PROSPECT — For most of his nearly 60 years of volunteer service to Little League, Wendle Stiber has worked behind the scenes. Last Saturday, he stepped on the field and took a bow.
Prospect Little League named its new tee-ball field after Stiber, who has been assisting Little League at the local, state, regional, and national level in some capacity since 1952. The ceremony took place moments before game one of the Little League Baseball state championship at the Fusco Field Complex.
“I like being out of the limelight,” said Stiber, a Beacon Falls resident. “I prefer to do my business in the background.”
Despite his humble approach, Stiber was surprised by friends, family, and Little League officials in Prospect on July 30 before a crowd of several hundred. The idea began with volunteers at Prospect Little League, who thought it was time to bring Stiber to the forefront.
“To do what he’s done for kids for over 50 years is unbelievable,” said Prospect Little League President Peter Rek, who noted Stiber helped his league move to District 3.
The district represents most towns in the Naugatuck Valley, including Beacon Falls, Naugatuck and Prospect. That move helped Prospect Little League improve its standing, according to league officials.
Stiber attended opening day ceremonies at Prospect earlier this year. Rek learned that there wasn’t a field named after Stiber and he began the movement to make it happen.
“He’s Mr. Little League,” said Dave Seeger, who has worked with Stiber for the last 31 years and serves as an assistant administrator for District 3. “Wendle’s heart is in this game. He lives and breathes Little League.”
Stiber started at Peter J. Foley Little League in 1952 after his brother Chester asked him to help rake the field after a game. Soon Stiber took on more tasks—and embraced them.
For the next 10 years, Stiber held numerous titles at Foley to ensure the league ran smoothly for the youth of Naugatuck. In 1962, Stiber went with the then-district administrator to a meeting of league presidents in Derby.
“The meeting went on forever and lasted until about 2 a.m., and the administrator said he had one more order of business,” Stiber said. “He said, ‘I’m resigning effective immediately and I nominate Wendle to be the new administrator.’”
The rest is history. In 1963, Stiber was confirmed by the Little League headquarters in Williamsport, Pa., and advanced to the rank of the Connecticut District 3 administrator.
Stiber holds the longest tenure among Connecticut’s 11 district administrators and serves as state coordinator for Little League. But his reach goes beyond the state.
In each of the last 45 years, Stiber has made the trip to Williamsport for the annual Little League Baseball World Series to help out. He’s become such a mainstay that he has room at a local hotel named after him.
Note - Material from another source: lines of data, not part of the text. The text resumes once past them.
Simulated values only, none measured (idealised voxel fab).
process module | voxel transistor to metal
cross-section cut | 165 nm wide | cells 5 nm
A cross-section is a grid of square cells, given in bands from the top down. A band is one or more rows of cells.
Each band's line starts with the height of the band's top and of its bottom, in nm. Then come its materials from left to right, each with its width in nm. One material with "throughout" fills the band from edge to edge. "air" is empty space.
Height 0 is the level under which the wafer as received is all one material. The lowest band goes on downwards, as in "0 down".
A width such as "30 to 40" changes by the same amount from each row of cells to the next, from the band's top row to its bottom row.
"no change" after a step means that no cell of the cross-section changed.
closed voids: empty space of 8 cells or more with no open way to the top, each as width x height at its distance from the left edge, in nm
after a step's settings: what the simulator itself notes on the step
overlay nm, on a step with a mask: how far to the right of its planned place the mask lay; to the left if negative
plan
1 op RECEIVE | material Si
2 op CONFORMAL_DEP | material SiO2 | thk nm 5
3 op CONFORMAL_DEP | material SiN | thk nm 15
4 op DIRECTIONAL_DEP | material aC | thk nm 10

“I’ve enjoyed my time,” said Stiber, who plans to return to Williamsport later this month for the World Series.
Once he returns it’s back to business. After all, as the current District 3 administrator and state coordinator, Stiber says there’s more work to be done for the boys and girls involved in Little League.
“Soon I’ll have to begin thinking about doing next year’s schedule,” Stiber said.